Take it from me, this bipolar thing can leave a jumbled pile of wreckage in its wake.  For me, it’s mostly about people.  Spouse.  Kids.  Relations.  Friends.

But let’s not forget the star of this little drama:  me.  Or, more specifically, the person suffering from the disorder.  I didn’t just cause the wreck.  I got all tangled up right in the center of it.

Remembrance Of Things Past

There’s no way I remember-or will ever even know-all the heartache that this condition occasioned to those around me.  And myself.  Especially since-and this is one of my favorite gags-“I’ve gotten to the age when I can hide my own Easter eggs.”  But even if I can’t remember all of it, I know there’s no shortage of heartache.

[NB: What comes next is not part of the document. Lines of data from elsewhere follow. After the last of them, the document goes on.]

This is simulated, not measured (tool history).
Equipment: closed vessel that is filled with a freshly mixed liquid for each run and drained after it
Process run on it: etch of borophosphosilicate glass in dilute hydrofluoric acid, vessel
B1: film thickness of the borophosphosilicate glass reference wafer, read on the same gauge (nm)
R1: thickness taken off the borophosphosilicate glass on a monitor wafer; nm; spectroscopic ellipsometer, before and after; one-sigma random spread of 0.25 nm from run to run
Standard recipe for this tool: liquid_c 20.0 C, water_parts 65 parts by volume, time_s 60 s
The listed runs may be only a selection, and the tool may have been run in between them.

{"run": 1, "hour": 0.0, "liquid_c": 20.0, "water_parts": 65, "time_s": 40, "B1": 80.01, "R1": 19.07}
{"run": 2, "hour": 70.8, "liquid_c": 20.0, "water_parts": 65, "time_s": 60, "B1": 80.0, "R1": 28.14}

But there’s one incident that that has periodically come around in my memory, over and over, like an old LP record with a scratch in it.  (Is there anyone out there willing to show your age by admitting that you remember what LPs are?)

It’s about a guy named Binker Blanchet-at least that’s how I knew him so many years ago.  His real name is Dave.  Although he’s a year older than me, we were high school buddies.

What Couldn’t He Do?

When I think of Dave, the first thing that comes to mind is skiing.  He was grace personified on the snow.  The second?  A dry sense of humor.

We shared a backpacking tent one night just below the Continental Divide in the Colorado Rockies.  Between the bumps and the lumps, I couldn’t get comfortable.  “Man,” I said in  the dark, “this is an uncomfortable spot.  I think I wound up on a rock.”  “Here,” he offered, “would you like to borrow my hiking boots for a pillow?”

We spent three summers during college working in Colorado ski resort towns. First, clearing trails during the early days of Vail resort.  Then two in Winter Park, just over Berthoud Pass from Denver on US 40.  He worked for the US Forest Service.  I dug ditches for Slim Manley.  

After school, he joined the Forest Service in Alaska.  I quit digging-and didn’t really know what to do next.  Not long after Dave got to Anchorage, he climbed Denali-Mt McKinley, which, at 20,000 feet, is highest peak in North America.  He invited me on that trip; I couldn’t afford it.

At some point, he came to Denver to visit his mom.  Not long before, his father had died in an horrific boating accident that occurred while he was in Alaska visiting Dave.  While he was in town, Dave called suggesting that we get lunch.  We met at a restaurant-now long gone-that was just around the corner from my law office near downtown.

Food Poisoning

How the subject of abortion came up, I don’t know.  But I was probably the one who dragged it out; I was still militantly and self-righteously pro-life back then.  Anyway, by the time we left the place, we were both so upset that I was pretty well convinced that we’d probably never see one another again.

And except for that occasional, painful scratch on that part of my LP, nothing changed for decades.  Until, without warning, that “POP!” came around again this summer.  And, for some reason, I decided to do something about it.

I googled him in Anchorage and, sure enough, David J Blanchet, came up big as life.  No phone number-of course-but there was the address.  So, I resorted to that hideously outdated form of communication: pen and paper.  And cast my bread on the waters.  And, just as Ecclesiastes says, it came back to me-but in the form of a 21st century email.

Death Works Backwards

In the note’s second sentence, Dave said he didn’t even remember the argument.  And that there was no cause to apologize.  He sympathized with my struggles with bipolar, especially since he has suffered though bouts of depression himself.  And to think I’d been held captive for years by bitter memories and fears.

We’ve exchanged several more emails, filling each other in on our families, what we’d been doing, etc.  I got the phone number of a friend in common that I’d lost track of decades before.  A week or so later, when he’d returned from a mountaineering trip outside Anchorage, we spoke at length on the phone.

In his children’s fantasy book, The Lion, The Witch, and The Wardrobe C.S. Lewis, the famous Christian author and Oxford don, describes Christ’s sacrificial death and then resurrection as Death “working backwards.”

I suppose that every act of reconciliation on a human scale is a repetition, writ small, of that divine act of reconciliation that was writ so large, so long ago.  And I guess, for me, that means that I no longer need to dread this particular scratch on my LP coming around again when I least expect it.  And, to that extent at least, death has worked backwards.